#UCTLockDownLetters is a new feature on the University of Cape Town (UCT) news site. Staff, students, parents of students: we want to hear about your experiences of work and life in lockdown. Emails, audio and video clips, prose and poetry are also very welcome. This is your space.
This contribution comes from Terence Chikwavira, a UCT student in the Faculty of Commerce.
5 May 2020
I just wanted to share an anecdote on a topic that has really been so relevant to me and possibly for others: the search for passion.
In these times of being physically secluded from proper interaction with the greater part of society, a bit more alone time is the result I’ve faced. And when I’m alone, my mind races.

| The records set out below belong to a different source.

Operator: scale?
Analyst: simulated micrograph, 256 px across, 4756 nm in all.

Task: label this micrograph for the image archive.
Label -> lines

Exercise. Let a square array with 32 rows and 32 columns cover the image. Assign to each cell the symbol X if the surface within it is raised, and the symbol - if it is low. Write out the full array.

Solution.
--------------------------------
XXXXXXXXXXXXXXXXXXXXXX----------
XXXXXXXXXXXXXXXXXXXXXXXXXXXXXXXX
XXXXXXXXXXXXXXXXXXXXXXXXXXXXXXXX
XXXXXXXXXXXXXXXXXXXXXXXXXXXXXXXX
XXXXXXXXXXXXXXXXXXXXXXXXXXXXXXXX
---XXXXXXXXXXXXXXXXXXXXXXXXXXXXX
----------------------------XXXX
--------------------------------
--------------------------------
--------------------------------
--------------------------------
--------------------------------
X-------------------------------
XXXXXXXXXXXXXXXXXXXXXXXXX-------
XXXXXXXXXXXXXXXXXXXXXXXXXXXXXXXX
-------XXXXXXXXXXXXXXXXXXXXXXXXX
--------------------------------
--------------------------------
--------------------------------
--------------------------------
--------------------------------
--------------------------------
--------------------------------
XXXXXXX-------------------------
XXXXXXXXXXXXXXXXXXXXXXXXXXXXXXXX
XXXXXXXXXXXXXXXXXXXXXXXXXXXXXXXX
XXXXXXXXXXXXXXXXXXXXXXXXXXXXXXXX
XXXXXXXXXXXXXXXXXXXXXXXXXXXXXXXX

I usually aim to keep it in check but stumbled upon a deep-rooted paradox that afflicts many people – our life purpose. We’ve all heard the benefits of living with drive and purpose; however, I realised my drive and purpose fell by the wayside for a good 20 or more days, and I couldn’t appreciate why. I knew it would help to get lots of work done in this “added” time. Alas, the grind never happened.
With time it became clear. When society all around you is progressing in all the ways it can, one may just go with the waves too, like an invisible influence. I share goals with a lot of peers, so I automatically moved with the pace of my comrades who I saw on a daily basis, but afterwards the drive was gone.
“We’ve all heard the benefits of living with drive and purpose; however, I realised my drive and purpose fell by the wayside.”
I didn’t have my own personal drive and purpose, a sense of meaning that eclipses the social situation I’m in, and this was due to not knowing myself at all (fundamentally speaking). Since I didn’t know myself, what I really wanted was unknown to me and my self-initiated actions were thus a mere candle in the wind.
I have steps that I personally have taken to get across the line in my work, though I feel this is subjective and possibly better implemented according to each person. The only universal step that I think exists is first looking into ourselves.
When I did this, I started looking into highlight moments in my academic life, along with other important hurdles, and saw the greatest driver for me personally was a mix of seeking approval or avoiding disapproval, and gradual interest I acquired in learning a subject after taking time and being able to make sense of ideas.
So, it was then when I was able to see the need to self-motivate through this very process of self-reflection, as there was an aspect riding on the momentum of the social context. I found myself relying on this time and time again to push me; a context that I realise is ever-changing and wouldn't be strong enough in other circumstances, like when there are no defined deadlines or external due dates for me and my peers.
“The greatest driver for me personally was a mix of seeking approval or avoiding disapproval.”
There are steps that a person can take in doing their work, like improving efficiency, avoiding procrastination, etc. The ones I’ve come across may sound familiar, but will work to subjective effect, such as meditation to improve focus, changing the learning space to better remove any hesitance from actually starting tasks, and developing a positive view on the benefits of the task and its importance.
These methods are all a Google search away and can in fact help. But what’s not a Google search away is understanding ourselves – so I wouldn’ t want to start prescribing any productivity actions, as the likes of Thomas Frank have much more helpful and detailed practices to try out (look him up he’s good).
I don’t claim to know myself fully at this point now, but I do believe I’ve gained some insight after some reflection, and have taken a great first step, ironically due to this lockdown – a step that I hope can help myself and someone else align their aims and actions better and cultivate self-motivation.